After Queen’s speech highlighted staff safety, survey shows corporate social responsibility rising up the agenda

Corporate social responsibility, or CSR, was pushed up the government’s agenda last week when a draft corporate manslaughter bill was unveiled in the Queen’s speech. The proposals are far-reaching, with negligent company directors facing imprisonment or fines on personal wealth when a member of staff is killed in the workplace.

The stakes have been raised, and the building industry as a whole is finally waking up to the fact that it has to take CSR seriously in order to be ahead of the game. A survey published by consultant KPMG last week showed that CSR is catching the attention of more companies, and is creeping up the industry agenda – albeit slowly.

KPMG interviewed 226 industry people, 98 of whom were from quoted companies. The survey showed that almost 70% believe that CSR has a large commercial impact on business, compared with about 50% last year.

However, at a time when construction-related deaths are still hitting the headlines, and as companies struggle to attract the levels of staff they need, the survey shows that the importance of having sound CSR policies is still not fully understood. The issues involved are wide-ranging and include health and safety, environmental and pollution control, community development, social accountability, ethics and integrity and stakeholder engagement.

Thirty-four per cent of those questioned said business was affected by public opinion of CSR , but this represented only a 10% increase on the 2003 figure, and the most respondents still said that public opinion had no effect. This seems all the more strange at a time when staff shortages are one of the industry’s major concerns. Younger people are increasingly concerned with the overall ethos and values of the company they choose to work for – demonstrated by the fact that the CSR section on company websites receives the greatest number of hits from graduates and potential employees.

More than half (51%) of those questioned said that clients were sending out questionnaires at the prequalification stage of a tender. Just 28% were asked to engage in detailed discussions on CSR, but this figure was still more than the 11% recorded last year and will no doubt continue to rise.

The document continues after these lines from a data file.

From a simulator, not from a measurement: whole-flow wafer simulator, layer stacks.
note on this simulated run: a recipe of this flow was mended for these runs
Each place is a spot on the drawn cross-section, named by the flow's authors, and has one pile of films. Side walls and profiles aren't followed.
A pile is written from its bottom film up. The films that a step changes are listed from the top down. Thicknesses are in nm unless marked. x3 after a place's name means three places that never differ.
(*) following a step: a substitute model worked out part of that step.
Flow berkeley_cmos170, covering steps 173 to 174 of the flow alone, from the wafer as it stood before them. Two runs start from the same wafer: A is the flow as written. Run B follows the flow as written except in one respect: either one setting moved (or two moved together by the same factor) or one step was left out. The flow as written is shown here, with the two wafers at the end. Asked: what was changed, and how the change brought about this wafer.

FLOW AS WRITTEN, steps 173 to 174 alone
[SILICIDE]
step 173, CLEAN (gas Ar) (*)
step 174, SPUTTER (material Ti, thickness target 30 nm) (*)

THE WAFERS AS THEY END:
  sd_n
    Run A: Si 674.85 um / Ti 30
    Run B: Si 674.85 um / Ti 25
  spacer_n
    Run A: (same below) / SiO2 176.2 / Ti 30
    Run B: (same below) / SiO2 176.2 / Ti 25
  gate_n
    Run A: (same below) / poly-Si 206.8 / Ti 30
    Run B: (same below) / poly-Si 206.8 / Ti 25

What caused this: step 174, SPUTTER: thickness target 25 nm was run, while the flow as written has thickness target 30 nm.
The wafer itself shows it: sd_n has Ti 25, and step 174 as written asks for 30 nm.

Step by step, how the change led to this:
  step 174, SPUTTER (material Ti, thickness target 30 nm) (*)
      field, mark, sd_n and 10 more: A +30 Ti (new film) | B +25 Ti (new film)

The responses also indicate that most investors and shareholders do not raise the issue although, again, the past year has seen an increase in those who do, from 17% to 45%.

A panel of eight industry executives invited by KPMG to discuss the survey said that addressing CSR issues would become more common as clients drove it up the agenda. Public sector and blue-chip clients are most concerned with CSR policy, said the panel, partly because those clients are the ones that tend to have a policy in place within their own organisation.

Richard Whittington, head of building and construction at KPMG, said: “Our survey shows that the industry is moving slowly towards embracing the CSR agenda. The risk to businesses’ reputation of not actively engaging with the CSR agenda can be huge. Our survey demonstrates that these issues are now beginning to be addressed and debated throughout the sector.”

One surprising statistic revealed in the survey was the lack of concern and awareness among people in financial roles about the new non-financial reporting regulations to be imposed on UK quoted companies in four months’ time.

The operating and financial review (OFR) will require companies to report on staff, environmental, social and community issues, so that they are more transparent about their strategies. Yet, despite the imminent changes, 61% of those in finance roles questioned by KPMG said that they did not anticipate including CSR issues in their OFR disclosure. And this is despite the fact that, for quoted companies, a bad reputation in the public domain can have a direct and negative impact on a share price – a problem to which Jarvis has fallen victim.

CSR is clearly keeping more directors awake at night than this time last year, but it would seem that more than lip-service has to be paid if the industry is to attract new talent.